Washington, April 14 (CNA) The U.S. Department of Treasury has kept Taiwan on its currency monitoring list after Washington released its latest twice-a-year foreign exchange policy report on Friday.
It was the third time for Taiwan to be placed on the currency monitoring list since the United States started to publish such a report in April 2016. However, the U.S. Treasury States did not name Taiwan as a currency manipulation nation in the report.
Taiwan’s Central Bank said Saturday that the results have been anticipated by the bank so the latest U.S. currency report is unlikely to impose any material adverse impact on the local foreign exchange market.
Harry Yen (顏輝煌), head of the local central bank’s foreign exchange department, said that the bank has established an effective communication channel with the U.S. Treasury and will express its opinions about the department’s concerns over the New Taiwan dollar and U.S. dollar exchange rate.
In addition to Taiwan, the U.S. Treasury has also placed China, Japan, South Korea, Germany and Switzerland on the list. Like Taiwan, none of the five were named as currency manipulators by the U.S.
The U.S. Treasury releases the Report on Foreign Exchange Policies of Major Trading Partners of the United States in a bid to implement the new provisions of the Trade Facilitation and Trade Enforcement Act of 2015, also known as the Customs Bill. The provisions of the Customs Bill provide the U.S. government with new monitoring tools and measures to address unfair currency practices.

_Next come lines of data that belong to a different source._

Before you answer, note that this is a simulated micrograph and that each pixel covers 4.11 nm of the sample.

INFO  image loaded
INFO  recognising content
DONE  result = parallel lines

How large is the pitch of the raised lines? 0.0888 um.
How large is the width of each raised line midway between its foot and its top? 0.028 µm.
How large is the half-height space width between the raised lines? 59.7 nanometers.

The report uses three criteria to determine which of its trading partners will be named as a currency manipulator nation. The three are: a significant bilateral trade surplus with the U.S.; a material current account surplus; and the involvement in persistent one-sided intervention in the foreign exchange market.
According to the central bank, Taiwan only met one of the three criteria in the latest report as Taipei still enjoyed a large current account surplus, but did not meet the criterion which accused a trading partner of persistent one-sided currency intervention. In the previous report, Taiwan met both of the criteria.
Market analysts said that recently Taiwan’s central bank did not jump into the trading floor during late trading sessions as it had done regularly in the past to keep the Taiwan dollar cheaper. That’s why the U.S. Treasury did not accuse Taiwan of persistent one-sided intervention.
Since the central bank was reluctant to intervene in recent sessions, the Taiwan dollar appreciated more than 6 percent against the greenback in the first quarter of this year, which sparked an outcry from exports-oriented firms, particularly those in the high-tech sector which had incurred large foreign exchange losses in the three-month period.
Only when Taiwan meets just one of the three criteria for two U.S. currency reports in a row, it will be removed from the monitoring list, the central bank said.
But it is not easy for Taiwan to be removed from the monitoring list since the country is a small scale and open economy which tends to post a large current account surplus, the central bank said.